ISLAMABAD/PESHAWAR, Pakistan (Reuters) - The United States urged Pakistan on Thursday to take action over the killing of an American national in a crowded courtroom as he faced trial for blasphemy.
Tahir Ahmed Naseem was shot multiple times at close range as he appeared in the northwestern city of Peshawar on Wednesday.
“We urge Pakistan to take immediate action and pursue reforms that will prevent such a shameful tragedy from happening again,” the U.S. State Department said in a tweet.
As Naseem’s arraignment began before the judge, a young man in the room pulled out a handgun and shot him in the head, officials and witnesses said. The young man was arrested on the spot.
On Thursday, supporters of a hardline Islamist group held a protest rally in Peshawar calling for the release of the suspected shooter, saying he had defended his religion.
The aftermath of the killing, captured on video and shared on social media, showed Naseem slumped over in a chair beside the judge’s bench, as other shackled prisoners, some with bloodied clothes, were taken from the room.
“The young man who shot him had no remorse, and said he saw the Prophet Muhammad in a dream the night before,” Latif Afridi, who heads the Peshawar High Court Bar Association, told Reuters.
Afridi questioned how the man managed to get a gun into the court given that all visitors are checked thoroughly at three different points.
“It is likely someone who can go without being checked, perhaps a police officer or a lawyer, handed the shooter the gun after he entered,” he said.

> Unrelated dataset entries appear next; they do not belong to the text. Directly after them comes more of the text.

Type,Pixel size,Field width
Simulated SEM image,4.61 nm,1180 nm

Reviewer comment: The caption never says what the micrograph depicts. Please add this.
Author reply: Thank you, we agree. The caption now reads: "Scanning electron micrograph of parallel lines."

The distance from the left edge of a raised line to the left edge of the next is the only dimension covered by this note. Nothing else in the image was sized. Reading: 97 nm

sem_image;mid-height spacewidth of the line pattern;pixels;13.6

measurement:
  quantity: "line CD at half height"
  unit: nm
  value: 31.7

According to the charge sheet against Naseem, seen by Reuters, the American was in contact with a student at an Islamic school in Pakistan on Facebook and told him he was a messiah sent by God.
Naseem later met the student in Peshawar, after which police arrested him and charged him with a number of crimes, including insulting the Prophet Muhammad, which can bring the death penalty in Pakistan.